Journey to Sobriety: Journey to God the Mother
China Galland is a writer, a mother of three, an alcoholic and a pilgrim, and "Longing for Darkness" is an account of her pilgrimage toward wholeness and healing.
This book is firstly an account of China Galland's spiritual journey toward sobriety. Secondly it is an account of her journey to and through Buddhism, of both Tibetan and Zen flavors, to the recovery of her own Catholic spiritual heritage, abandoned in the wake of patriarchal authoritarianism and misogyny, only to discover through the former's female deity, Tara, the strong, resilient, resisting feminine spirit inspiring the Black Madonnas of her own ancestry, blending the two traditions.
China Galland found a spirituality that satisfied her longing for the female face of God. "Longing For Darkness" is an absolutely compelling work, impossible to set down once one has begun the journey with the author. Her complete honesty about her inner being, her wllingness to place herself in a position of total vulnerability, to live in the moment, makes this book unique. Wherever the author journeys - whether to the Shrines of the Black Madonna in Poland, Switzerland, and southern France or to the temples of the Green and White Taras in Himalayan fastnesses or to the Temples of Kali, the Black Mother, in Delhi, she encounters people of deep faith and learns from every tradition, discovering that all of these variant images of God the Mother are but collateral descendents of a common ancestor and synthesizing her own way, a path strewn with flowers but without a name.
Though this is by no means a scholarly work on the historical derivations of the Maternal God (nor does it wish to be), it does provide a large amount of useful and interesting data, elaborating the dynamic interchanges between East and West since ancientmost times. Could Tara, Durga, Kali and the Blessed Virgin Mary and the host of Mother Gods of pre-Christian Europe all trace their ancestry to Astar/Astarte/Ishtar of ancient Persia, and could she herself be but a later manifestation of Isis, the black Mother God of the ancient Egyptians?
It is a possible, if not probable, thesis, but that is not the point of this book. Its work is not the elaboration of her Divine ancestry, but of her availability and her universality. There is a wonderful Sanskrit hymn translated in "Longing for the Darkness," which I quote here:
"Alas I do not know either the mystical word or the mystical diagram, nor do I know the songs of praise to thee, nor how to meditate upon thee nor how to welcome thee, nor how to inform thee of my distress. But this much I know, oh Mother: that to take refuge in thee is to destory all my miseries."

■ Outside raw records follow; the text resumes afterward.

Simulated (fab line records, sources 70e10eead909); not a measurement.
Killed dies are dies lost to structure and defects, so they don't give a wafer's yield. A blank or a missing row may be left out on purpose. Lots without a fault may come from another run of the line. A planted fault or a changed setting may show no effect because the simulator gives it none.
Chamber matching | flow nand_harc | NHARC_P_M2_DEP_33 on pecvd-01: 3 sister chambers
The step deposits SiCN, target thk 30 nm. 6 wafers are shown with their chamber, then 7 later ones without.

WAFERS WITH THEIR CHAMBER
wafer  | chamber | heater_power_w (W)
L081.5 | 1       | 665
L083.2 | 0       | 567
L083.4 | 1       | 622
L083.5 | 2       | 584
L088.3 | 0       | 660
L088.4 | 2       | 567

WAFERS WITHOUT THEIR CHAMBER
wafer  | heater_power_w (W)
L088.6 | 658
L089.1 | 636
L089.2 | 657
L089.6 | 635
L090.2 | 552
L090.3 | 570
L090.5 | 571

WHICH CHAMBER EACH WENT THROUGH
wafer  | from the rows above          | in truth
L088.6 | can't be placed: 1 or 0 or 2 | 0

I have no wish to take the author to task for leaving undone something she's not undertaken to do, but I would have loved to have read something in this work dealing with the many images of the Dark Mother existing in various Afro-American traditions, particularly the treatment of Ezili Danto (or Danto, as she is more commonly known in the Voodoo/Voudoun tradition) whose ancestry is directly traceable to the Madonna of Czestochowa; indeed, the image of Danto re-presents exactly the two scratches on the face of the Polish icon left from a vandal's sword attack in 1430 and in Haiti attributed to Ezili's battles with her rival deity, Freda.